In 1960, with apartheid in full swing, 18 year old Reggie Dreyer auditioned to play as a concert pianist for the Cape Town Symphony Orchestra. The young protégé passed the audition and was accepted into the orchestra. The apartheid government however prohibited Coloureds from playing and the orchestra had to deny him his spot as a pianist. More than fifty years later, Reggie’s dreams finally came true when he performed Mozart’s, ‘Piano Concerto no. 23 in A, K. 488’, with the Cape Philharmonic Orchestra.
It was often the case that talented young men and women like Reggie escaped the oppression of apartheid by going overseas to pursue their dreams. However, as the second youngest of 13 children, Reggie’s parents depended on him and he had to stay at home to put food on the table. Reggie went on to study at the College of Music, obtained a licentiate from Trinity, a Bachelor of Music degree from Unisa, a choir training diploma and a teaching certificate.
Reggie says that although he still dreamt of being a pianist, his priorities changed with each passing year. In addition to having to provide for his parents, he became a teacher; got married to his wife, Mattie; and became a father. He taught up until his retirement in 1993.
In 2016, with the encouragement of his church minister, the now 74 year old Reggie decided to audition again and once again, he impressed. Despite now having seven grandchildren, the 18 year old protégé was still very much alive. Mattie says that he nearly jumped to the ceiling when he heard that he once again passed the audition.
Reggie does not carry any bitterness about the past and he does not regret any of the decisions he made. Although he was disadvantaged as a young person, all he wants to do now is play his concerto.
His family has always been his priority and he is happy that they got to see him perform. His daughter lives in London and she flew back to South Africa to watch her father’s debut. He is also happy that his friends and some of the students he taught was also in the audience.

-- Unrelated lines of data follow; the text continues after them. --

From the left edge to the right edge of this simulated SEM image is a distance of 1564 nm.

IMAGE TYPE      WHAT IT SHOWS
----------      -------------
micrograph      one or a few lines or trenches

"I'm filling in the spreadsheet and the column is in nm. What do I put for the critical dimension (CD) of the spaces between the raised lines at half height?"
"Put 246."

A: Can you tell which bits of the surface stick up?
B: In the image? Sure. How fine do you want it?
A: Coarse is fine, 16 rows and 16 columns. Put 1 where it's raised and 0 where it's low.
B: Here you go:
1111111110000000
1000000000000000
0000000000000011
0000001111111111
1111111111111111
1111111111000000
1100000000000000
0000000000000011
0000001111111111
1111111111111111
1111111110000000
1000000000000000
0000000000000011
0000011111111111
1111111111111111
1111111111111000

Reggie loves all sorts of music, but classical music has always been his favourite. “It has a way of soothing and calming me down. I really enjoy it”, says Reggie. He still works part-time in choir training and jazz at the South Peninsula High School; and he is an organist and choir master at his church.
Reggie says that after 50 years, he is just happy to be doing what he had dreamed of. He had always known that his dream would come true, and seven grandchildren later, it did.